From: Florian Westphal <fw@strlen.de>
To: <netdev@vger.kernel.org>
Cc: Paolo Abeni <pabeni@redhat.com>,
"David S. Miller" <davem@davemloft.net>,
Eric Dumazet <edumazet@google.com>,
Jakub Kicinski <kuba@kernel.org>,
<netfilter-devel@vger.kernel.org>,
pablo@netfilter.org
Subject: [PATCH net-next 8/9] netfilter: nfnetlink_queue: do shared-unconfirmed check before segmentation
Date: Wed, 28 Jan 2026 16:41:54 +0100 [thread overview]

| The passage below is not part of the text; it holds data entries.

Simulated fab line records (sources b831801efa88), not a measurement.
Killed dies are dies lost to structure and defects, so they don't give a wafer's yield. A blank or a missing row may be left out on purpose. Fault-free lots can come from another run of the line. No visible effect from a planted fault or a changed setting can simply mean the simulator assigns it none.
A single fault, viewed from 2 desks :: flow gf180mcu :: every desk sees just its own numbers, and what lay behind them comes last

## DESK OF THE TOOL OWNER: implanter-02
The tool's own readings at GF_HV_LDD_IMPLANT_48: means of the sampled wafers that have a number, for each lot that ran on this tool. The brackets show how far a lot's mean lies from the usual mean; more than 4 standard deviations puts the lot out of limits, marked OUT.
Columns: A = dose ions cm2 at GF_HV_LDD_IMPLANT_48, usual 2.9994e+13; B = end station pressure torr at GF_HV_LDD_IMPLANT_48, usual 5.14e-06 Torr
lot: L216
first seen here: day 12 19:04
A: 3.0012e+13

Message-ID: <20260128154155.32143-9-fw@strlen.de> (raw)
In-Reply-To: <20260128154155.32143-1-fw@strlen.de>
Ulrich reports a regression with nfqueue:
If an application did not set the 'F_GSO' capability flag and a gso
packet with an unconfirmed nf_conn entry is received all packets are
now dropped instead of queued, because the check happens after
skb_gso_segment(). In that case, we did have exclusive ownership
of the skb and its associated conntrack entry. The elevated use
count is due to skb_clone happening via skb_gso_segment().
Move the check so that its peformed vs. the aggregated packet.
Then, annotate the individual segments except the first one so we
can do a 2nd check at reinject time.
For the normal case, where userspace does in-order reinjects, this avoids
packet drops: first reinjected segment continues traversal and confirms
entry, remaining segments observe the confirmed entry.
While at it, simplify nf_ct_drop_unconfirmed(): We only care about
unconfirmed entries with a refcnt > 1, there is no need to special-case
dying entries.
This only happens with UDP. With TCP, the only unconfirmed packet will
be the TCP SYN, those aren't aggregated by GRO.
Next patch adds a udpgro test case to cover this scenario.
Reported-by: Ulrich Weber <ulrich.weber@gmail.com>
Fixes: 7d8dc1c7be8d ("netfilter: nf_queue: drop packets with cloned unconfirmed conntracks")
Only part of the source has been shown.